Former BBC DJ Chris Denning has pleaded guilty to 21 child sex offences committed between 1969 and 1986.

The 75-year-old, who rose to prominence as on of the original presenters on BBC Radio 1 when it launched in 1967, admitted the abuse of 11 boys as young as eight, denying three other offences.

Denning, who has spent four decades in and out of prison for a series of sexual offences after first being convicted in 1974, was arrested in a police inquiry into the Walton Hop Disco for teenagers in Walton-on-Thames, Surrey and will be sentenced on 6 October.

There is no intention to proceed with a trial on the three charges to which Denning had pleaded not guilty, said the prosecution.

He is currently serving a 13-year jail term for sexual assaults against 24 victims aged nine to 16 from the 1960s to 1980s.

He will be sentenced at Southwark Crown Court by the same judge who jailed him for those offences in 2014.

Four of Denning’s victims were in court to see him plead guilty.

Detective Chief Inspector Jo Hayes said: “Denning, who was looked up to and sometimes idolised by many young people, has used his status to prey on innocent children which he has now admitted to.

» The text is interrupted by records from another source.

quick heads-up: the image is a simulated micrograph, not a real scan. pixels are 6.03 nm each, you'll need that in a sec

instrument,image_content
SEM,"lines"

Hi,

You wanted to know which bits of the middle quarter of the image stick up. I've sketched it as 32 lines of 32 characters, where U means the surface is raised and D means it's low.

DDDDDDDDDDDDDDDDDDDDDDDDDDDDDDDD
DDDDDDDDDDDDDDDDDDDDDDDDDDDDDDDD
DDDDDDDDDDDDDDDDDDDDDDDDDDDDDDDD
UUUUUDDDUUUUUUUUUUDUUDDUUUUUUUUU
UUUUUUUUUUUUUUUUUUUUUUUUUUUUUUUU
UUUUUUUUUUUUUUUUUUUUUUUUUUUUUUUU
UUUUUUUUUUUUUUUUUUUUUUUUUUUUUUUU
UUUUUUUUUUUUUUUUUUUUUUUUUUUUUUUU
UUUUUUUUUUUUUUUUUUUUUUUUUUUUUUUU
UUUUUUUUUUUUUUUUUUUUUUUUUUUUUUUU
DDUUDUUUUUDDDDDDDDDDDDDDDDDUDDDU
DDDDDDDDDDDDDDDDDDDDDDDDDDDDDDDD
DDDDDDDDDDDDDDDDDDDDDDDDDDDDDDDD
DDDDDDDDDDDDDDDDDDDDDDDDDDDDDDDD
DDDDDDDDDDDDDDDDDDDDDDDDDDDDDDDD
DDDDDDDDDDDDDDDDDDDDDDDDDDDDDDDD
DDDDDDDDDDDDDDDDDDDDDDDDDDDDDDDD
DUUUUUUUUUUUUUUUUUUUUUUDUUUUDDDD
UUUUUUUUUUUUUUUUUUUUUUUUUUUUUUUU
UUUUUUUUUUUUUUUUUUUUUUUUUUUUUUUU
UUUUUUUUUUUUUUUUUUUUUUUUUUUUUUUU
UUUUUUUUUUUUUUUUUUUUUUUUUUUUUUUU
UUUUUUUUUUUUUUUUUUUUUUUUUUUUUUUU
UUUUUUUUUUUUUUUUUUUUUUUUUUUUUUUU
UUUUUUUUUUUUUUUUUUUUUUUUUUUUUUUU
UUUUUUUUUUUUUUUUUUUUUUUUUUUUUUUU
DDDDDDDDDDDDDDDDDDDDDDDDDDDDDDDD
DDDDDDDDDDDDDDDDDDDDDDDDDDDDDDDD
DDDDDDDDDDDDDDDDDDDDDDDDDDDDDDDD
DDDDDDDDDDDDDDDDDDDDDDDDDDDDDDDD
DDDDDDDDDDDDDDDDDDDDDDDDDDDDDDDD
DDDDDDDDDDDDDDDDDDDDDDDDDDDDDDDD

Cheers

“The four boys who Denning abused had moved on with their lives and were now adult men with families and careers. Often, they had not spoken to those closest to them about their ordeal as a child and only recently, as part of this investigation, have been able to do so.

“We can never go back and take away the abuse these four men suffered as boys but I hope, in some way, today’s guilty plea brings some closure for them.”